Woog's World / Very glad not to be a Westport teenager today
Published 6:50 am, Sunday, May 11, 2014
I would not want to be a teenager today.
Teenagers today are bombarded in high school with the "Common Core." Education in 2014 is all about rubrics and metrics. Grades are based on criteria satisfied, standards met, boxes checked. It has to be that way, because teachers -- even administrators -- are evaluated that way, too.
Staples is a "Blue Ribbon School." Great! But the reward is a banner hung outside the building -- not an opportunity to be relieved of playing the same "common standards" games that apply to every other school everywhere. Teenagers today feel enormous academic pressure.
Teenagers today spend almost as much time seeing tutors and taking standardized-test prep courses as they do in class. PSAT coming up? We'll get you ready! Worried about your AP Environmental Studies exam? Here's a special one-night class. For just $195!
Teenagers today think about colleges very, very early. They visit them very, very early. They go to summer college "enrichment" workshops -- and summer college sports camps -- very, very early. They apply to very, very many colleges. They compete against very, very many people. Acceptance rates -- to the ones they have been told for a very, very long time are the ones they "should" go to -- are very, very low.
Teenagers today also perform community service. Some do it because they genuinely want to help others. Some do it because they think it is expected of them. In some ways, it is. Plenty of schools -- not Staples, thankfully -- require community service hours to graduate. What kind of service is that?
Teenagers today must find time for much more than academics and community service. There are clubs -- and they believe they must not simply join a club, but start one. That, they are told, shows leadership. And colleges are very, very interested in leadership.

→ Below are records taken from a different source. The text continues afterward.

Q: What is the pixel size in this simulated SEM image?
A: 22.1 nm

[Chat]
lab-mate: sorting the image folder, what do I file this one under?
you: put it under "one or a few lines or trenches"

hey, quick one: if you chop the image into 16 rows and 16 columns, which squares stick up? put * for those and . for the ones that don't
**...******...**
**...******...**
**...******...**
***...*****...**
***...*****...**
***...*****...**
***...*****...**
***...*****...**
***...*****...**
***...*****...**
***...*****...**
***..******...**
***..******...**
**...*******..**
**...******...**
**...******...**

Teenagers today, however, have few opportunities to actually demonstrate leadership. From a very early age, they have been collaborating. Group work, they are told, is the way the world works. Groups are very, very important. Teenagers today spent a great deal of time in groups.
Teenagers today do not, as a result, spend a great deal of time on their own. The old hallmarks of adolescence -- independence, risk-taking, doing dumb things and learning from them -- have fallen out of favor. The risks are too great. The reins must be held tightly.
Teenagers today are in constant communication with their parents. They text about where they were, where they are, where they're going. They text about what time they'll be home, how they'll get home, what they'll do when they walk through the door. Teenagers today love their cellphones. But they do not realize how much, in the vast, invisible freedom of cyberspace, they are tethered to their parents.
And to their friends.
Teenagers today are constantly "on." Because -- thanks to cyberspace -- they are connected 24/7 to each other, they feel the need to constantly check in. Otherwise, they might miss something. That's always been true of teenagers. But now, the list of what they might miss is impossibly huge: the latest gossip. The latest party. The latest comment about themselves.
Which brings me to -- of course -- Yik Yak.
That's the smartphone app that swept through Staples a couple of weeks ago. If you think -- as you read above all that teenagers do -- they don't have time to obsessively refresh Yik Yak, you're wrong. Teenagers multitask like there's no tomorrow. Because, when they have to check out who is saying what about whom -- and make sure that no one is saying anything about them -- what is happening at that moment is the most important thing in the world. Even when they have a safe, secure "friend group" (the new term for "friends"), teenagers today are not sure they are safe.
For generations -- ever since the concept of "teenager" was invented (human beings once jumped from childhood directly to adulthood) -- teenagers have worried about themselves, and what others thought of them. If they had a zit, or believed their biceps or chest were too flat, they saw it in a mirror. Very occasionally, they saw something written on a bathroom stall. Today they see it instantly, on their phones. The same moment everyone else sees it.
I love today's teenagers. Despite all the pressures, the ones I know -- at Staples, anyway -- handle themselves with tremendous grace. They work hard. They do sports or music or drama or whatever else they commit themselves to with passion and power. They are, for the most part, kind and compassionate, funny and friendly, nice and warm.
But every once in a while, something like Yik Yak opens a release valve from all the pressures today's teenagers feel. The result is not pretty.
I am very, very glad I am not a teenager today.